Lizzo is speaking out about body positivity and has a few words for people who can’t seem to stop talking about appearance.
The 34-year-old singer recently shared a get-ready-with-me video to TikTok and shared a message about self-love.
“I just finished showering and doing my little routine,” she said, as she faced the camera and adjusted her hair. “And you know what I realised? I am f***ing gorgeous. I am the beauty standard. Catch up, b****!”
The 15-second clip ends with Lizzo setting her phone down and striking a pose before the camera accidentally falls down.
In the caption, Lizzo hit back at critics who’ve been commenting on her appearance: “I’ve seen way too many TikTok lives discussing my body lately…. Yall ok?”
As of 19 April, the video has more than 302,700 views, with TikTok users in the comments praising the “Truth Hurts” singer.
“You’re so gorgeous, even the camera fell for you,” one wrote, while another added: “I love this.”
“Stunner! And I’m obsessed with your haircut too,” a third wrote.
Other people applauded Lizzo’s response to critics: “Normalise letting people exist without having to give a commentary about their appearance. Good or bad. You’re killing it.”
The “About Damn Time” singer also shared the same video to Instagram with a different message to online trolls.
“I’m sorry that my perfect face & rockin body offends you,” she wrote in the caption of her post. “I can’t help that I’m God’s favorite.”
This isn’t Lizzo’s first time pushing back on her haters. In January, she addressed how “tired” she was of the discourse around her body and pointed out some of the things that critics said to her in a video posted to her Instagram.
“I have seen comments go from…‘Oh my gosh, you’re so big you need to lose weight but for your health’ to ‘Oh my gosh, you need to get a** or titties or something’ to ‘Oh my gosh, why did she get all that work done it’s just too much work.’ Are we OK?” she said. “Do you see the delusion?”
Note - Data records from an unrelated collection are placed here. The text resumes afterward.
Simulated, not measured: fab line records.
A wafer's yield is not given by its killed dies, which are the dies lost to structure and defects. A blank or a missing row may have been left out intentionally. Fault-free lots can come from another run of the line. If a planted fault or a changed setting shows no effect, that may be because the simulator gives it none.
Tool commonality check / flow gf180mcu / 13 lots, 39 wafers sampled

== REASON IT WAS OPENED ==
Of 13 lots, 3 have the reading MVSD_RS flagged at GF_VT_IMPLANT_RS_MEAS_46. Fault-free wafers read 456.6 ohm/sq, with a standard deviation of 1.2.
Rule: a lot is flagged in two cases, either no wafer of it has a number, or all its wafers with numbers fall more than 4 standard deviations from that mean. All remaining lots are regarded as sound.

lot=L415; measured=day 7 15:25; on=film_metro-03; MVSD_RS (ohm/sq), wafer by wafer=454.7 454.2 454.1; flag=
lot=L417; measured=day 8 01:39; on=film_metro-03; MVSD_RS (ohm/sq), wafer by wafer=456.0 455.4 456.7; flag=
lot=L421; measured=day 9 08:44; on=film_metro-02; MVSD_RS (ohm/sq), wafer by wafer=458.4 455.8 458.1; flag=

Lizzo continued: “Do we realise that artists are not here to fit into your beauty standards? Artists are here to make art. And this body is art. And I’m going to do whatever I want with this body.”
She then said that she wished these types of comments would cost people “money” so they “could see how much time [they] are f**ing wasting on the wrong things”.
Lizzo isn’t the first singer this month to push back on critics for their remarks on her body. Ariana Grande also recently responded to fans’ concerns about her body. In a rare statement shared to TikTok last week, she reminded viewers that “there are many different ways to look healthy and beautiful,” before urging them to be “kind” to each other.
“I think we could be, I think we should be, gentler and less comfortable commenting on people’s bodies, no matter what,” she said at the start of the video. “If you think you’re saying something good or well-intentioned, whatever it is — healthy, unhealthy, big, small, this, that, sexy, not sexy — we just shouldn’t.”
The singer, who is currently working on the live-action Wicked film, addressed some of the speculation she’s heard around her health.
“Personally for me, the body that you’ve been comparing my current body to was the unhealthiest version of my body,” Grande added. “I was on a lot of antidepressants, and drinking on them, and eating poorly, and at the lowest points of my life when I looked the way you consider ‘my healthy,’ but that in fact wasn’t my healthy.”